Correlation and Covariance

Background Information

The cross-correlation sequence for two wide-sense stationary random process, x(n) and y(n) is

$R_{x y} (m) = E {x (n + m) y^{*} (n)},$

where the asterisk denotes the complex conjugate and the expectation is over the ensemble of realizations that constitute the random processes.

Note that cross-correlation is not commutative, but a Hermitian (conjugate) symmetry property holds such that:

$R_{x y} (m) = R_{y x}^{*} (- m) .$

The cross-covariance between x(n) and y(n) is:

$C_{x y} (m) = E {(x (n + m) - μ_{x}) {(y (n) - μ_{y})}^{*}} = R_{x y} (m) - μ_{x} μ_{y}^{*} .$

For zero-mean wide-sense stationary random processes, the cross-correlation and cross-covariance are equivalent.

In practice, you must estimate these sequences, because it is possible to access only a finite segment of the infinite-length random processes. Further, it is often necessary to estimate ensemble moments based on time averages because only a single realization of the random processes are available. A common estimate based on N samples of x(n) and y(n) is the deterministic cross-correlation sequence (also called the time-ambiguity function)

${\hat{R}}_{x y} (m) = {\begin{array}{l} \sum_{n = 0}^{N - m - 1} x (n + m) y^{*} (n), & m \geq 0, \\ {\hat{R}}_{y x}^{*} (- m), & m < 0. \end{array}$

where we assume for this discussion that x(n) and y(n) are indexed from 0 to N – 1, and ${\hat{R}}_{x y} (m)$ from –(N – 1) to N – 1.

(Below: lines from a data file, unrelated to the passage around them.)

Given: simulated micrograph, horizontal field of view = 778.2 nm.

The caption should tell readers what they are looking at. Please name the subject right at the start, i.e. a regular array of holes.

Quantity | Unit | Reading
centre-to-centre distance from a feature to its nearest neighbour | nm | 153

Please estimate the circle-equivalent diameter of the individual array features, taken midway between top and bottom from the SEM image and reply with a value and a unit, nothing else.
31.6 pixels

Using `xcorr` and `xcov` Functions

The functions xcorr and xcov estimate the cross-correlation and cross-covariance sequences of random processes. They also handle autocorrelation and autocovariance as special cases. The xcorr function evaluates the sum shown above with an efficient FFT-based algorithm, given inputs x(n) and y(n) stored in length N vectors x and y. Its operation is equivalent to convolution with one of the two subsequences reversed in time.

For example:

x = [1 1 1 1 1]';
y = x;
xyc = xcorr(x,y)

Notice that the resulting sequence length is one less than twice the length of the input sequence. Thus, the Nth element is the correlation at lag 0. Also notice the triangular pulse of the output that results when convolving two square pulses.

The xcov function estimates autocovariance and cross-covariance sequences. This function has the same options and evaluates the same sum as xcorr, but first removes the means of x and y.

Bias and Normalization

An estimate of a quantity is biased if its expected value is not equal to the quantity it estimates. The expected value of the output of xcorr is

$E {{\hat{R}}_{x y} (m)} = (N - | m |) R_{x y} (m) .$

xcorr provides the unbiased estimate, dividing by N – |m| when you specify an 'unbiased' flag after the input sequences.

xcorr(x,y,'unbiased')

Although this estimate is unbiased, the end points (near –(N – 1) and N – 1) suffer from large variance because xcorr computes them using only a few data points. A possible trade-off is to simply divide by N using the 'biased' flag:

xcorr(x,y,'biased')

With this scheme, only the sample of the correlation at zero lag (the Nth output element) is unbiased. This estimate is often more desirable than the unbiased one because it avoids random large variations at the end points of the correlation sequence.

xcorr provides one other normalization scheme. The syntax

xcorr(x,y,'coeff')

divides the output by norm(x)*norm(y) so that, for autocorrelations, the sample at zero lag is 1.

Multiple Channels

For a multichannel signal, xcorr and xcov estimate the autocorrelation and cross-correlation and covariance sequences for all of the channels at once. If S is an M-by-N signal matrix representing N channels in its columns, xcorr(S) returns a (2M – 1)-by-N² matrix with the autocorrelations and cross-correlations of the channels of S in its N² columns. If S is a three-channel signal

S = [s1 s2 s3]

then the result of xcorr(S) is organized as

R = [Rs1s1 Rs1s2 Rs1s3 Rs2s1 Rs2s2 Rs2s3 Rs3s1 Rs3s2 Rs3s3]

Two related functions, cov and corrcoef, are available in the standard MATLAB^® environment. They estimate covariance and normalized covariance respectively between the different channels at lag 0 and arrange them in a square matrix.